Getting around in Colombia

Mon 13 Jan 2014 16:40

As we explored Santa Marta, and then took a colectivo up to Minca, and then took a bus to Cartagena, the various means of transport all around started to fascinate me...

First of all, as a motorcyclist, I was delighted to find motorbikes are probably the primary means of getting around the place. You can even buy them in the supermarkets! Almost all the bikes are small engined by our standards, 125 or 150cc typically, but they manfully scream up into the mountains, with crates on the back, or sacks slung over the tank, or three family members squeezed on. Everyone rides it seems, from age 16, though a lot look younger, babies simply held against chests, toddlers sat between their parents.

A well looked after bike up in the mountains and supermarket bikes for sale - notice the price!!

All around the place you see groups of young men pulled into the side of the road, chatting, still sitting on their bikes. Strangely, they all seemed to have a second helmet over their arm. Perhaps they were planning to pick up their girlfriends later? But no, it turns out that they're taxis. For about £1.20 they'll give you a lift anywhere in town, you just jump on the back, put on the one-size-fits-all giant helmet and off you go. Shopping isn't a problem, just hold on to as much as you can and the driver will take the rest. Alternatively, for serious loads, like bricks, fridges and the like, there are trikes that can take anything anywhere.

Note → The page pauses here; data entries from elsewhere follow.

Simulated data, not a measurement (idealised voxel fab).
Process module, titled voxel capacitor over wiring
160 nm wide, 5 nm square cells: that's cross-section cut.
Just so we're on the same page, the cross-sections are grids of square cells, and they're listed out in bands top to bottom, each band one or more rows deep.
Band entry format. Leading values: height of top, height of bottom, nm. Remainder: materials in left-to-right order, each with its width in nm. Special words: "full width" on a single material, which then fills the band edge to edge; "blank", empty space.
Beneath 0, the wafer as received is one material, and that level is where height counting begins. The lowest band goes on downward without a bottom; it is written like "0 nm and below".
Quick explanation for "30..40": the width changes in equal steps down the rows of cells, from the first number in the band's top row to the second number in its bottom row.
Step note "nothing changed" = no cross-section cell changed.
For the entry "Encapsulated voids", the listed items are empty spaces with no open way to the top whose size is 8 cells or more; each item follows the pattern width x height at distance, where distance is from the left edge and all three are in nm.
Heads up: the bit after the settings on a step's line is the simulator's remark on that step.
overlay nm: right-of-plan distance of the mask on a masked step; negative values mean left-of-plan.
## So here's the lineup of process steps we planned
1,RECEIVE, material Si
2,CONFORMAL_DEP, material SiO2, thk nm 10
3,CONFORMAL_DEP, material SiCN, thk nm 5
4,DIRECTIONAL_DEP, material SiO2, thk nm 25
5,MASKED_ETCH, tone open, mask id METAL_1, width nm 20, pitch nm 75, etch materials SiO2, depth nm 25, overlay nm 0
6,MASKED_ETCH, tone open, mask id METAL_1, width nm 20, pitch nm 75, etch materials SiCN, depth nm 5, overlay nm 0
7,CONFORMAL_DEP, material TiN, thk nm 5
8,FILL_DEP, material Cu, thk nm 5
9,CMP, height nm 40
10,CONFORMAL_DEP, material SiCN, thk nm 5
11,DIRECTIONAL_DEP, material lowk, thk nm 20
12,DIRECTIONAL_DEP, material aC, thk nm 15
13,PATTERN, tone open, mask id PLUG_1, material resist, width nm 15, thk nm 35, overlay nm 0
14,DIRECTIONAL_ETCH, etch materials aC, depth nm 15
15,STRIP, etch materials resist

Moto-taxi, complete with shopping! Notice rather large passenger helmet.

 It was some time before I spotted a petrol station. Instead there are lots of little motorbike mechanic's shops, from which you can have your bike tank topped up with a gallon jug. Here's a super basic one we spotted on the way to Cartagena. It rather put me in mind of Dawn to Dusk pits...

Pit stop and the most common way of avoiding burnt bums from the tropical sun on black seats!

There are huge brightly coloured trucks on the roads. The drivers are quite impatient and pull out to overtake when there's absolutely no hope of being able to get by. The tactic seems to be simply to out cool the driver coming the other way, so everyone slams on their brakes and lets you pass. Terrifying when you see one coming straight towards you on the wrong side of the road.

On the right of the picture of all the lorries above there is a pedal rickshaw. We saw loads of these as we went along the causeway at Cienaga, acting as taxis, but we've seen none in Santa Marta or Cartagena. I wondered if it was because it was a poorer area - and because it was dead flat!

Around every town there are loads and loads of yellow taxis, all that we came across had been retro converted to be gas powered, including the colectivo's we used. The drivers must be so good at spotting body language because they stop for you before you've hardly even started to think of getting one. A journey anywhere in town is $5,000, which luckily is about £3. There can be some pretty big traffic jams, both in and outside of town, which, combined with motorbikes threading in and out and taxis suddenly stopping because they think they've seen a fare, leads to some hair raising driving. In a 10 minute taxi ride in Cartagena there were so many near misses that I stopped looking and just waited for the ride to end, turning my body sideways and sliding down in the seat in the hope the front seats would save me in the event of what felt like an inevitable crash. Needless to say there are no rear seat belts. In addition to the colectivos and regular 'maxi taxi' type minibuses there are a wide variety of bigger buses, some looking like coaches in the UK, though blinged up, other's looking more like converted lorries.


In the old walled part of Cartagena doesn't allow motorbikes in. In fact, there seem to be very few private cars there too, it's mostly taxis and what they call horse drawn chariots, which makes me think of Romans in battle, but aren't like that at all. They're really for visitors to take a tour around the city.


Horses and donkeys (burros) play their part too, trains of them taking sacks up the trails in the mountains or pulling carts, though horses are mostly used for carts. These behave as if they are pedestrians, they just go down the sides of the road, causing wild swerving from the rest of the traffic.


To get around the no motorbikes rule in the old city you can hire push bikes, including tandems, segways and electric bikes. You get family groups of 6 or more on bicycles bearing down on you in the narrow streets and out of control segways clearing the pavements. 

But this motorbike seemed to have snuck in below the radar:

Our Brompton push bikes have stayed folded up below deck. There's no way I'd want to be on a push bike trying to negotiate the traffic chaos of beeping horns that is the town centre here in Santa Marta. However, I'd take my chances on a motorbike, avoiding the busy streets, getting out to those twisty mountain roads, dodging the pot holes along the trails, exploring Colombia.